A Couple Of On-Line Comics Notes

There were a couple of passing news stories -- barely news stories -- that caught my attention as a tandem. The first was that The Comics Journal put its entire 300th issue on-line in what seemed to be a trumpet call as to its new on-line strategy, but then the issue went back to subscriber-only status via a decision from publisher Gary Groth. Johanna Draper Carlson notes this isn't a nice thing to do to customers and potential customers, and I don't think anyone would disagree. A more interesting question to me is whether or not the issue should have gone on-line in the first place (which I guess means I'm also asking whether it should have been taken off). I think the competing impulses and their supporting arguments are fairly well-known now. I had a pair of prominent comics people tell me flat-out that with the issue on-line they wouldn't have purchased it as planned, and I'm in that camp, too, so I'm sympathetic to Groth's point of view. In addition, as is the case with convention sales, I don't think you should tell people (retailers, subscribers) one thing (you'll have this exclusive if you pay me this amount of money!) and then do another (sorry about that; we decided to try giving it away for free). At the same time, there was genuine excitement there about having that much great material to read that they could have used to launch into #301, perhaps if they had made the decision earlier. I think the most interesting way to look at it is that there is still, after all these years, no real, 100 percent right way and wrong way to do things on-line, despite people very strongly asserting they have the one and only answer.
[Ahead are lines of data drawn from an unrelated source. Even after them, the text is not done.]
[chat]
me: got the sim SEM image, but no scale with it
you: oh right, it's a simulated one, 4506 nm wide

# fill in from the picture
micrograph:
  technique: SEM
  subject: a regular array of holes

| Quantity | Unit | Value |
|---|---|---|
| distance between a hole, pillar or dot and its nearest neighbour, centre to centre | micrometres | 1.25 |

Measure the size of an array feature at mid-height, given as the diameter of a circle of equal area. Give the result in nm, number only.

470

The other one is that if I'm reading this correctly the Immonens may no longer offer their ongoing collaborative graphic novel projects on-line for free, and that this happened after some douchebag used the RSS feed to gank it and stream it as an offering somewhere. The decision had already been made, it seems, so maybe this wouldn't have been enough on its own to move them in that direction, but they still felt it worth noting. Like a lot of people, I discovered that work on-line, so that someone took it upon themselves to decide how best to publish something by web-friendly, creative, smart people like the Immonens pisses me off a bit. I still think that creator's rights is the missing component in this endless argument of what works better, these empty confrontations of dueling fantasy outcomes argued with the fury of the real thing. The thing is, if you respect artists, you shouldn't decide for them how best to distribute and publish their work, the same way you don't walk into their house to clean their kitchen or order healthier food for them in restaurants. And with strong options for self-publishing and decent contracts at a lot of different levels throughout the comics industry, you should also respect the choices of artists you admire to afford that control to other people.